David Barton attempts to respond to Pinto in this article. Barton admits there that he usually ignores his critics; but, what Barton doesn't note, he may have a thing for Pinto given Worldview Weekend used to promote Barton's work, but now promotes Pinto's.

At issue is whether, in this letter, John Adams is mocking or praising the Christian concept of the "Holy Spirit." I am convinced by Chris Rodda's analysis that Adams didn't mean what Barton thinks he does. Granted John Adams' context can be difficult to understand.

I'm not going to dissect Barton's latest response, just offer some observations. Yes, John Adams 1. was a devoutly religious "Protestant"; 2. disbelieved in the doctrine of divine right of kings; and 3. was quite suspicious of, indeed downright bigoted towards Roman Catholicism. Barton more or less raises these points to try to put Adams' letter in context.

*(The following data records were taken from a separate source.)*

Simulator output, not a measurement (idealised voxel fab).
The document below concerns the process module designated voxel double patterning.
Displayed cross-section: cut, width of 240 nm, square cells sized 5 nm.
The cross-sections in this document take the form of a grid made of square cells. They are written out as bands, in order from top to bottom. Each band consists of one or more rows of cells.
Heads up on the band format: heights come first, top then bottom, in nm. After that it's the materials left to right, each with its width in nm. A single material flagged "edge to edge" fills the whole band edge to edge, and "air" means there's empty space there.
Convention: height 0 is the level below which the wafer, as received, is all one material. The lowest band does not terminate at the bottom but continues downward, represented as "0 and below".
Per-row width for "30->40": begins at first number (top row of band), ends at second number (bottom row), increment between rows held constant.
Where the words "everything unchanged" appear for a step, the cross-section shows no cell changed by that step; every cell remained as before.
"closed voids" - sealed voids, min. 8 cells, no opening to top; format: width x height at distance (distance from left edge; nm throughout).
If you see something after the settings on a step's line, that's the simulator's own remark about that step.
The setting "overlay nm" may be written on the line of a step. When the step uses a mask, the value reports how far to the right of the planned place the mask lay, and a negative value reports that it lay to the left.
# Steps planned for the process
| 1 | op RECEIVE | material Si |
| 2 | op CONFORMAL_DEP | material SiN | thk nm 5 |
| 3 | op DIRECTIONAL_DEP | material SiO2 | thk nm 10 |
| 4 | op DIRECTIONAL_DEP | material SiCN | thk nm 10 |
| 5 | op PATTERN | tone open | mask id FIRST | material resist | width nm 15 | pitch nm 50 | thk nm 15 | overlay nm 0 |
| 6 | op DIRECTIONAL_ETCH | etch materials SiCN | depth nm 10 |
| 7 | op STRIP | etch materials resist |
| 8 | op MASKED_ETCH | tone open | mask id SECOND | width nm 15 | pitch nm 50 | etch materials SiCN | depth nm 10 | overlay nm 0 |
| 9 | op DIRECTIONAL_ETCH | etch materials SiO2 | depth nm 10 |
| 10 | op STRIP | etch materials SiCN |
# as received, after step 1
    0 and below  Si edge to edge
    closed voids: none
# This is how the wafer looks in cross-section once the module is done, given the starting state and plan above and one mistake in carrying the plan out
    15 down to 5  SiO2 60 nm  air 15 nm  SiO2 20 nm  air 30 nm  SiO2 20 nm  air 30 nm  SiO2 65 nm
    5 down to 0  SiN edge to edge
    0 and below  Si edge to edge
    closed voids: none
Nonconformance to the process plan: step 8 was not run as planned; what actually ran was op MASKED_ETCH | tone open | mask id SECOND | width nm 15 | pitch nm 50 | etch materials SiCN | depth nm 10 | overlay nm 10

1-3 are areas that Barton and J. Adams have in common (though Barton is not bigoted towards Roman Catholics, rather just disagrees with them). (And I don't think "biblical Christianity" sees the doctrine of divine right of Kings as a "heresy" as Barton claims; at least it's no more heretical than the notion that the Bible teaches the concept of a "republic." No. A Kingdom might not be the government the Bible demands; but a "Kingdom" is clearly a more biblically discussed and endorsed form of government than a "republic." The Bible speaks of a "Kingdom" not a "republic" of Heaven.) This is done to mislead Barton's Christian reader into thinking J. Adams believed in the same kind of "Christianity" that they do. And of course such a "Christianity" would not mock the Holy Spirit, the 3rd Person in the Trinity.

Barton as I read this article doesn't squarely address Chris Pinto's claims, but rather tries to overwhelm the reader with logically fallacious irrelevancies. First he tries to poison the well by grouping Pinto with "liberals and atheists." And then Barton engages in a long discussion of five strawmen that he accuses Pinto of making: "Modernism, Minimalism, and Deconstructionism (the other two of the five are Poststructuralism and Academic Collectivism...)."

Let me solidify my case for the notion that Barton's article confuses and deceives his evangelical Christian readers into thinking J. Adams was a "Christian" according to their standards:

Chris Pinto, in his analysis of Adams letter, has managed to ignore more than a millennia of church and world history in his unreasonable attempt to brand John Adams a heretic and blasphemer of the Holy Spirit. And adding insult to his malpractice injury, he also ignored more than thirty volumes of Adams’ published writings, containing hundreds of positive letters and repeated favorable references to religion and Christianity. Thus, Pinto’s claim about Adams’ irreligion is directly refuted not only by the context of the letter itself but also by the powerful evidence of the lifelong proven faith and character of John Adams.

But, whatever we conclude of the letter in question, John Adams was a heretic and a blasphemer according to Barton's professed creed. Barton then cites "scores of other quotes by John Adams," to "contrast them with the anti-religious image that Pinto wrongly attempts to draw of Adams." (Bold mine.) Well yes, let's look at some of Adams' other "quotes" to see how wrong Pinto's assessment of John Adams' faith is:

"If I understand the Doctrine, it is, that if God the first second or third or all three together are united with or in a Man, the whole Animal becomes a God and his Mother is the Mother of God.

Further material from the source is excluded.